Setting of UNORDERED on concurrent collectors

Mon Apr 8 13:19:16 PDT 2013

> I assumed that a concurrent collection would use a concurrent map.
>   Isn't  it reasonable to assume that operations on a parallel stream
> will use thread-safe collections?

ABSOLUTELY NOT!

Any non-thread-safe collection can be used as a source for a parallel 
stream, without any more synchronization than is already implicit in the 
FJ library.  (Some may partition better than others, though; linked 
lists are never going to be parallel screamers.)

Similarly, any reduction can be done in parallel into a non-thread-safe 
collection.  Many of our collectors use non-thread-safe result 
containers like ArrayList, StringBuilder, or HashMap but are still 
perfectly parallel-safe.  The library provides the necessary isolation, 
so that these non-thread-safe containers are serially thread-confined 
and still we can get decent parallelism.

The only thing the user has to be careful of in order to not undermine 
this wonderful gift is to avoid interference.  Interference includes 
things like:
  - Modifying the source while you're doing a stream operation on it.
  - Using "lambdas" that depend on state that might be modified during 
the course of the stream operation.

In other words, as long as you can hold relevant state constant for the 
duration of your query, you get all this parallelism for free without 
having to think about thread safety or use thread-safe collections. 
Effective immutability is a very powerful thing.

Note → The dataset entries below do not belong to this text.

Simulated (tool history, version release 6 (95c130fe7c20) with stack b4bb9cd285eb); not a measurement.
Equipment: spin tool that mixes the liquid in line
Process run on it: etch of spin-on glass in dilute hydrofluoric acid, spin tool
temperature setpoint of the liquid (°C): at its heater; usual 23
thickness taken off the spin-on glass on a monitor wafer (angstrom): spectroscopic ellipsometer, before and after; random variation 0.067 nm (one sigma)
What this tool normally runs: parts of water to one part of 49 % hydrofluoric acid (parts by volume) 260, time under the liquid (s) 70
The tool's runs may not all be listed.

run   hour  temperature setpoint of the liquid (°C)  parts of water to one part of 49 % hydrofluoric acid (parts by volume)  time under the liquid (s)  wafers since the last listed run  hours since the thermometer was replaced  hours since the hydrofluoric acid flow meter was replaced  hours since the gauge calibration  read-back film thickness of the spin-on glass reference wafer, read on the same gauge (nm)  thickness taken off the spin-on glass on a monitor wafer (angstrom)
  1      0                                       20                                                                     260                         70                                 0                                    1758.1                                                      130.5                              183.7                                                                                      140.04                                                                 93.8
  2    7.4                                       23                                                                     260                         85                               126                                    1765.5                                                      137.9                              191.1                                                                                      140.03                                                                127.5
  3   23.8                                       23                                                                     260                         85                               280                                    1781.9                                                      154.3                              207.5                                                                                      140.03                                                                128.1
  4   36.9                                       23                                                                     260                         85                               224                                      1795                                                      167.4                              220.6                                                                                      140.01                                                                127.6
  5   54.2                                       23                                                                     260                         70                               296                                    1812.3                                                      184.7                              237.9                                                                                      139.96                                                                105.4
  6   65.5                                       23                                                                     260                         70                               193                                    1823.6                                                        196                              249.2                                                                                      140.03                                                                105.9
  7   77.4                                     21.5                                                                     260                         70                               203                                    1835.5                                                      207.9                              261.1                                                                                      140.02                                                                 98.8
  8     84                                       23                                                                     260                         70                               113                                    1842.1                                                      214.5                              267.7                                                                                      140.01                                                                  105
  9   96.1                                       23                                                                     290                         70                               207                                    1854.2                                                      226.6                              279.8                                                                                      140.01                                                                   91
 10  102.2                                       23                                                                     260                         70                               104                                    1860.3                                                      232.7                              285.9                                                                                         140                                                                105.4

> BTW, the other downside of the current state of affairs is experienced
> by the user who specifies a parallel stream and even declares it
> unordered, but still gets a non-concurrent collection because groupingBy
> was used instead of groupingByConcurrent.

Right.  But he will still get a parallel reduction.  It just may be that 
in some cases, he gets a reduction that parallelizes poorly, because the 
combine step of the reduction happens to be way more expensive that the 
accumulate step, as it is when the combine step is a merge-maps-by-key. 
  (We have no way of knowing this a priori.  Some non-concurrent 
reductions will parallelize with fine performance and have no need of 
the additional benefit that a concurrent collection gives.)

> In your examples, the difference between the two results is primarily
> one of order, not concurrency.  Can we reflect this choice more directly
> in the API?

We used to have that -- the selection of ordering (collect vs 
collectUnordered) was orthogonal to the collector, and we did a 
concurrent collection if we were in the (unordered, concurrent) 
quadrant.  That's the most explicit.